Wellington, Nov 20 NZPA - Hone Harawira's "white motherf..kers" comment has provoked 753 approaches to Race Relations Commissioner Joris de Bres, who says the vast majority complained they had been insulted.

"Beyond that, there is alarm and sadness in their perception of its likely effect on race relations," he said today.

"People have spoken of the divisiveness of such comments, they have spoken of their anger and outrage at both the views contained in the comment and what they hear as its racist and sexist content."

The Maori Party MP's comment, made in an email responding to criticism of an unauthorised trip to Paris while on a parliamentary visit to Europe, has caused serious problems for himself and his party.

Its leaders asked him a week ago to leave and become an independent MP, although they say their main concern is that he doesn't recognise party authority and behaves like an independent anyway.

Mr Harawira has said he is determined to stay in the party and he has a week left to decide his position.

Mr de Bres said many of the people who had approached his office expressed anger and frustration about what they saw as his and Prime Minister John Key's reluctance or lack of mandate to do anything about the comment.

"A number have spoken of what they see as a double standard in how they envisage the comment would have been responded to had it been made by someone who is not Maori," he said.

Mr de Bres said he was advocating "an effective response" from the Maori Party and was prepared to offer advice on how that could be achieved.

Mr Harawira is spending his time in the Te Tai Tokerau electorate he represents, talking to his local committee and his supporters.

He has made a qualified apology for his remark and has said he knows he needs to build bridges with those he has offended.

Maori Party co-leader Pita Sharples appeared to today indicate Mr Harawira would be allowed to stay in the party, saying it had coped with disagreements before.

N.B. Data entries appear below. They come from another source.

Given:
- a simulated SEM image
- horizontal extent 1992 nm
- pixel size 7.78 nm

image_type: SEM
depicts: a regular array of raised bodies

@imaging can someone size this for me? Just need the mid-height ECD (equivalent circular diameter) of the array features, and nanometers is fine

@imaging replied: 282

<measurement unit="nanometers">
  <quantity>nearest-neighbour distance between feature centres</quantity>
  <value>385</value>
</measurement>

"All I can say is it's got to go through a process and it will go through that process," he said.

Mr de Bres' statement came on the eve of a meeting of the Maori Party's national council, which has to decide what it will do in a week's time if Mr Harawira is still determined to stay.

The council is meeting in Otaki and will weigh up the risk of a backlash if it expels the MP, who is popular in his electorate, against the implications of allowing him to remain a member.